Appeal from the United States District Court for the District of South Carolina, at Columbia. Charles E. Simons, Jr., Senior District Judge. CA-85-1155.

Hall and Wilkinson, Circuit Judges, and Doumar, United States District Judge for the Eastern District of Virginia, sitting by designation.

Author: Doumar

DOUMAR, District Judge:

In this case the Sierra Club (appellant) seeks judicial review of certain agency action conducted by the Federal Highway Administration (FHWA) and the United States Department of Transportation (appellees). The Sierra Club appeals the decision by the district court granting appellees' motion for judgment on the pleadings and finding that the agency action in question was not subject to judicial review. We affirm.

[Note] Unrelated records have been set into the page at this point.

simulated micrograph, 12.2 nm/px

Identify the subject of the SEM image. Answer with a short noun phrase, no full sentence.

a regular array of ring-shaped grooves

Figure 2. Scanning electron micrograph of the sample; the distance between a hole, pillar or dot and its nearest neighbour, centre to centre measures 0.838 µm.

Originally, the Sierra Club sought declaratory and injunctive relief against the FHWA and the United States Department of Transportation in the United States District Court for the Northern District of Georgia. The appellant alleged that the appellees had failed to enforce provisions of the Highway Beautification Act (HBA or Act), 23 U.S.C. § 131, regarding outdoor advertising in South Carolina. The district court dismissed appellant's complaint, holding that appellees' discretionary authority under the Act was precluded from judicial review under the terms of the statute and the doctrine of prosecutorial discretion. Sierra Club appealed this decision to the Eleventh Circuit which vacated and remanded to the district court to transfer the case to the United States District Court for the District of South Carolina for further proceedings. In so ruling the Eleventh Circuit held that joinder of South Carolina as a party to the lawsuit was required in order to obtain complete relief, avoid multiple litigation over a single issue and to effectuate congressional intent. Sierra Club v. Leathers, 754 F.2d 952 (11th Cir. 1985).

Once transferred, appellant filed an amended complaint by which the state of South Carolina was added. Appellees' motion for judgment on the pleadings was granted based on the district court's finding that the FHWA made a decision not to undertake enforcement proceedings against South Carolina and that this decision was committed to agency discretion by law and not subject to judicial review because there was no law to apply. The district court relied on Heckler v. Chaney, 470 U.S. 821, 105 S. Ct. 1649, 84 L. Ed. 2d 714 (1985), in making its decision. This appeal followed.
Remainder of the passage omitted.